Marshall, who had been the chief operating officer and general counsel for the World Surf League from Nov. 2013-March 2018, starts work with the RTA immediately.

“The RTA has matured to a point where its Board and Members determined it was time to have a full-time executive who wakes up every day thinking of how to move the collective interests of the RTA member teams forward,’’ said Rob Kauffman, Chairman of the Race Team Alliance and co-owner of Chip Ganassi Racing, in a statement.

“During the process of finding our new executive director, we were fortunate to have met with a number of highly qualified and talented individuals which made our decision that much more difficult. Ultimately, we selected a candidate who had a range of experience across sports, intellectual property and media rights, operations and sponsorship. I think Jonathan’s diverse background will be a big boost to the organization.”

Members of the RTA are: Stewart-Haas Racing, Richard Childress Racing, Hendrick Motorsports, Team Penske, Joe Gibbs Racing, Roush Fenway Racing, JTG Daugherty Racing, Richard Petty Motorsports, Chip Ganassi Racing, Germain Racing, Leavine Family Racing, Go Fas Racing, BK Racing and Premium Motorsports.

The RTA was formed in 2014 to “preserve, promote and grow the sport of stock car racing and to advance the long-term interests of the racing teams.’’

Furniture Row Racing, Front Row Motorsports and Wood Brothers Racing are not part of the RTA.

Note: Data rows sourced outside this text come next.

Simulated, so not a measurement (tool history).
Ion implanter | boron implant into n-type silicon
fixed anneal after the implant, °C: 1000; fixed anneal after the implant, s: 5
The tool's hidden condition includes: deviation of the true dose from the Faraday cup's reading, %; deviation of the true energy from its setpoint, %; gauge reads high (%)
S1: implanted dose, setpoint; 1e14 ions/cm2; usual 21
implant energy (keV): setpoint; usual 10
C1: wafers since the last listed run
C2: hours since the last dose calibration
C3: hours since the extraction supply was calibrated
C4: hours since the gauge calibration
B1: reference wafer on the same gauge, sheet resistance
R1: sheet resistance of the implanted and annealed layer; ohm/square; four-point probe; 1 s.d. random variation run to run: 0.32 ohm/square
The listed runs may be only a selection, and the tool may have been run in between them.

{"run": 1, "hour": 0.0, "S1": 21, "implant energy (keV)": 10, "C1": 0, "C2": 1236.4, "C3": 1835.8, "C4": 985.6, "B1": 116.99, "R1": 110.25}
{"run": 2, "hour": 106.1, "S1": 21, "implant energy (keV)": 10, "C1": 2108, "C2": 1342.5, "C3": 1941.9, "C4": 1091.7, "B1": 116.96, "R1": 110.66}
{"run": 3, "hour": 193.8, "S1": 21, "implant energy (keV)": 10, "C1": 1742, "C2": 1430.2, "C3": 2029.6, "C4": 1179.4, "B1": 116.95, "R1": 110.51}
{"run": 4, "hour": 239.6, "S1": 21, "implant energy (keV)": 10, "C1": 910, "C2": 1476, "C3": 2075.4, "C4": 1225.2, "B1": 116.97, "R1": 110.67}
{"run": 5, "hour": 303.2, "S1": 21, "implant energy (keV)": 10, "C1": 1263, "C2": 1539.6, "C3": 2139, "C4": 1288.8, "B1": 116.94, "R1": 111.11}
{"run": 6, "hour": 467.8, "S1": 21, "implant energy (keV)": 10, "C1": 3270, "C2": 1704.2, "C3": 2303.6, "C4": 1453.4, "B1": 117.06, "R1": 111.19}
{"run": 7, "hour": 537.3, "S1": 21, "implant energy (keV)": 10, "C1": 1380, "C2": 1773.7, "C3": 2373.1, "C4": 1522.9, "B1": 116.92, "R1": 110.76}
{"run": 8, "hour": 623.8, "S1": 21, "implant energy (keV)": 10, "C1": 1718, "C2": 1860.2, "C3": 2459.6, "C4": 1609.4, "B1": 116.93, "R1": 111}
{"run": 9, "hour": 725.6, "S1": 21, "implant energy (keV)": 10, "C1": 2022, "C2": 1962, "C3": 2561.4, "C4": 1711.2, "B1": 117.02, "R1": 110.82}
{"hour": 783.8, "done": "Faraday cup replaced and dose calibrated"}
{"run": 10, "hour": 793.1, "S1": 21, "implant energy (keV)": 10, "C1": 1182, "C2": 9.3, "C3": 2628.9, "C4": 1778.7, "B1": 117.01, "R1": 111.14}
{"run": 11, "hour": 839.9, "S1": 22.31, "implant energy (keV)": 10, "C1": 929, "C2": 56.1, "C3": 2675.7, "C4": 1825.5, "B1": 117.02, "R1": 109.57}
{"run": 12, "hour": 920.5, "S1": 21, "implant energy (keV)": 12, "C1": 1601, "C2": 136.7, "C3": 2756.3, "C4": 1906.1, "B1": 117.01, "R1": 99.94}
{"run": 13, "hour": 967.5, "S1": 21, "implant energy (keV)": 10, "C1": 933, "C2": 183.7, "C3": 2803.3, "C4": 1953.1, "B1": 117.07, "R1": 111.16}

“I’m a race fan, first and foremost, and I’ve been impressed by what the RTA has been able to accomplish in its short history,’’ Marshall said in a statement. “It shows the strength of the teams working together on common goals. There is no doubt that stock car racing, like all major sports, is evolving and working on new ways to engage their fans in deep and meaningful ways. I am beyond thrilled to have been selected as the RTA’s executive director and am looking forward to working with all of the member teams and other industry stakeholders to advance the sport of stock car auto racing.”

Marshall, who will be based in Charlotte, North Carolina, also was senior vice president of business, development and strategy for the USA Today Sports Media Group from Jan. 2011-Oct. 2013. He was president of Metro Television and SVP of business affairs for Westwood One from April 2008-Jan. 2011.